The 8-year-old is at the kitchen table, practicing drawing lessons from one of the roughly seventeen thousand how-to books Top Management has acquired over the years. She begins humming a song she and I had sung—or, more accurately, "sung"—together a few nights earlier: Bob Dylan's "Stuck Inside of Mobile (with the Memphis Blues Again)," a song that, for reasons even I don't entirely understand, is one of the songs I play most frequently on the guitar and which she and her 13-year-old sister therefore have a certain fondness for.
I decide to play the original and call it up on the iTunes. The Golden Weasel listens for a few verses and then says, "he doesn't sing it like we do," which is very true. She then wonders, "why does he talk it instead of singing it?"

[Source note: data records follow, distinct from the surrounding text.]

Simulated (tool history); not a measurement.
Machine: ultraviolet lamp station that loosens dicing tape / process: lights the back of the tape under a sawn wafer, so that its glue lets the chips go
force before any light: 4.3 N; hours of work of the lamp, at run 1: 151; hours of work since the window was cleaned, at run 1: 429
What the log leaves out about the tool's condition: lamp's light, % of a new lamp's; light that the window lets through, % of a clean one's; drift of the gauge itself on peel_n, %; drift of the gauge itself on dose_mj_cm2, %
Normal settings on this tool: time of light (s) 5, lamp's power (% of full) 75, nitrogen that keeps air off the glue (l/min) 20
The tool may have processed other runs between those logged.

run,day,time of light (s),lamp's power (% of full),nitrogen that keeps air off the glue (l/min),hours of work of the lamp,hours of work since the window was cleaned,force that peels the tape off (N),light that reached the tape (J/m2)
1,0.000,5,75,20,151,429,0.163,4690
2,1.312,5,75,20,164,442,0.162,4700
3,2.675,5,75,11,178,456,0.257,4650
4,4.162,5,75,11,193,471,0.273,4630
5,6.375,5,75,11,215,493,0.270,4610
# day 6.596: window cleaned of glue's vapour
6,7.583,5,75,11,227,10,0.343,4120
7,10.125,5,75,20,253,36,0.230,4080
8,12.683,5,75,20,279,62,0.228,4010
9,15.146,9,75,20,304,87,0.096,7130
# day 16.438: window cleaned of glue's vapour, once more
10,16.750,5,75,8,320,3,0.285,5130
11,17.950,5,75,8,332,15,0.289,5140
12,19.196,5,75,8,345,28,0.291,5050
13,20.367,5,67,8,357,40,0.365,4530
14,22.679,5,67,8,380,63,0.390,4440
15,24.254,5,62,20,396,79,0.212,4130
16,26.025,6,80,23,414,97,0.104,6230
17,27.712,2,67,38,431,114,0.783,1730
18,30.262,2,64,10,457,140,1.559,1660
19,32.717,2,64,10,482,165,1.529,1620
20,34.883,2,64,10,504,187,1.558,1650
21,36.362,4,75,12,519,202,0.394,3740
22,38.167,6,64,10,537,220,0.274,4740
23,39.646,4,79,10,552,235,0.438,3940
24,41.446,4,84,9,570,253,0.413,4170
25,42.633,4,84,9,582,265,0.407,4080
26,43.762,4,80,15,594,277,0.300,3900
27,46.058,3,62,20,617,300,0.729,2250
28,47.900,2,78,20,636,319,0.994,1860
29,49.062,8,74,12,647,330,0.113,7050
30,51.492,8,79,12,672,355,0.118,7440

I explain about style and technique and touch upon the differences between sprechstimme and sprechgesang and the history of each.
The next song comes on, another we'd sung—"sung"—together the other night. She listens to the first few verses and then, judging by the affectionate smile on her face, thinking she's bestowing upon her parents her highest compliment, she says, "this is yours and mommy's song."
The song?
"It Ain't Me, Babe."
Go 'way from my window
Leave at your own chosen speed
I'm not the one you want, babe
I'm not the one you need
You say you're lookin' for someone
Who's never weak but always strong
To protect you an' defend you
Whether you are right or wrong
Someone to open each and every door
But it ain't me, babe
No, no, no, it ain't me babe It ain't me you're lookin' for, babe.
Go lightly from the ledge, babe
Go lightly on the ground
I'm not the one you want, babe
I will only let your down
You say you're lookin' for someone
Who will promise never to part
Someone to close his eyes for you
Someone to close his heart
Someone who will die for you an' more
But it ain't me, babe
No, no, no, it ain't me babe
It ain't me you're lookin' for, babe.
Seems her talents for drawing doesn't extend to lyrical analysis. Or maybe she just doesn't know the word ain't.